A number of standard APIs have been described as target independent headers and are provided with the TDF system. A TCC environment is provided for each of these APIs (for example, ansi, posix, xpg3 - see 7.5 for a complete list, also see section 6.3). There is an important distinction to be made between base APIs (for example, POSIX) and extension APIs (for example, X11 Release 5). The command-line option -Yposix sets the API to be precisely POSIX, whereas the option -Yx5_lib sets it to the existing API plus the X11 Release 5 basic X library. This is done by using +INCL etc. in the posix environment to set the various variables corresponding to these environmental identifiers to precisely the values for POSIX, but <INCL etc. in the x5_lib environment to extend these variables by the values for X11 Release 5. Thus, to specify the API POSIX plus X11 Release 5, the command-line options -Yposix -Yx5_lib are required (in that order).

All the standard API environments provided also contain lines which set, or modify, the INFO environmental identifier. This contains textual information on the API, including API names and version numbers. This information can be printed by invoking TCC with the -info command-line option. For example, the command-line options:

% tcc -info -Yposix -Yx5_lib

cause the message:

tcc: API is X11 Release 5 Xlib plus POSIX (1003.1).

to be printed.

As was mentioned above, the default API is C89. Thus invoking TCC without specifying an API environment is equivalent to giving the -Yc89 command-line option. On the basis that, when it comes to portability, explicit decisions are better than implicit ones, the use of -Yc89 is recommended.

2.4. Using Environments to Implement tcc Options

Another use to which environments are put is to implement certain TCC command-line options. In particular, some options require different actions depending on the target machine. It is far easier to implement these by means of an environment, which can be defined differently on each target machine, rather than by trying to build all the alternative definitions into TCC.

An important example is the -g flag, which causes the generation of information for symbolic debugging. Depending on the target machine, different flags may need to be passed to the assembler and system linker when -g is specified, or the default .o files and libraries used by the linker may need to be changed. For this reason TCC uses a standard environment, tcc_diag, to implement the -g option.

For a complete list of those options which are implemented by means of environments, see 7.7. If the given option is not supported on a particular target machine, then the corresponding environment will not exist, and TCC will issue a warning to that effect.

2.5. User-Defined Environments

The TCC user can also set up and use environments. It is anticipated that this facility will be used mainly to group a number of TCC command-line options into an environment using the FLAG environmental identifier and to set up environments corresponding to user-defined APIs.

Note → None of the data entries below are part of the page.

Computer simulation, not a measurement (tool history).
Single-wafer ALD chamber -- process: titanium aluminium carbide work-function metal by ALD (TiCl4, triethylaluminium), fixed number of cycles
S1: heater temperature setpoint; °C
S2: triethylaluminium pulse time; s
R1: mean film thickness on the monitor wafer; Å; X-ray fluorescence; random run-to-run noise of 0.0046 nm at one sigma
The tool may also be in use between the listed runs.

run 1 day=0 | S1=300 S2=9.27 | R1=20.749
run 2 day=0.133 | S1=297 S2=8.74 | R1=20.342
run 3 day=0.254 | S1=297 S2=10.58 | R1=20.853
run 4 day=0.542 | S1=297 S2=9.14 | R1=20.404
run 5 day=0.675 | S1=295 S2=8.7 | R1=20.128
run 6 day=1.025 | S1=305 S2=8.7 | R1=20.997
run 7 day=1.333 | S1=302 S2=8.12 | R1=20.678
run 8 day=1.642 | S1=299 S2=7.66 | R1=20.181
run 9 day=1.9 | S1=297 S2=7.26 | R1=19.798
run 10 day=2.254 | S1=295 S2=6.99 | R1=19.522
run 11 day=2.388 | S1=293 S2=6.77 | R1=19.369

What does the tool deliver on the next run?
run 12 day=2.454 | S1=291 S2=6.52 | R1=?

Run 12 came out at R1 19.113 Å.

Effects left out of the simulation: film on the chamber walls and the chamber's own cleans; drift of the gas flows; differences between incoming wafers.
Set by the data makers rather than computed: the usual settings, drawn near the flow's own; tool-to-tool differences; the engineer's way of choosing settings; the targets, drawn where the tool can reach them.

3. Component of the TDF System

  1. 3.1. The C to TDF Producer
    1. 3.1.1. Include File Directories
    2. 3.1.2. Start-up Files and End-up Files
    3. 3.1.3. Compilation Modes and Portability Tables
    4. 3.1.4. Description of Compilation Modes
  2. 3.2. The TDF Linker
    1. 3.2.1. The Linker and TDF Libraries
    2. 3.2.2. Combining TDF Capsules
    3. 3.2.3. Constructing TDF Libraries
    4. 3.2.4. Useful TLD Options
  3. 3.3. The TDF to Target Translator
    1. 3.3.1. TCC Options Affecting the Translator
    2. 3.3.2. Useful trans Options
    3. 3.3.3. Optimisation in TDF Translators
    4. 3.3.4. The Mips Translator and Assembler
  4. 3.4. The System Assembler
  5. 3.5. The System Linker
    1. 3.5.1. The System Linker and TCC Environments
    2. 3.5.2. The Effect of Command-Line Options on the System Linker
  6. 3.6. The C Preprocessor
  7. 3.7. The TDF Pretty Printer
  8. 3.8. The TDF Archiver

3.1. The C to TDF Producer

We now turn to the individual components of the TDF system. Most of the command-line options to TCC so far discussed have been concerned with controlling the behaviour of TCC itself. Another, even more important, class of options concern the ways in which the behaviour of the components can be specified. The -Wtoolopt, ... command-line option for communicating directly with the components has already been mentioned. This however is not recommended for normal purposes; the other TCC command-line options give a more controlled access to the components.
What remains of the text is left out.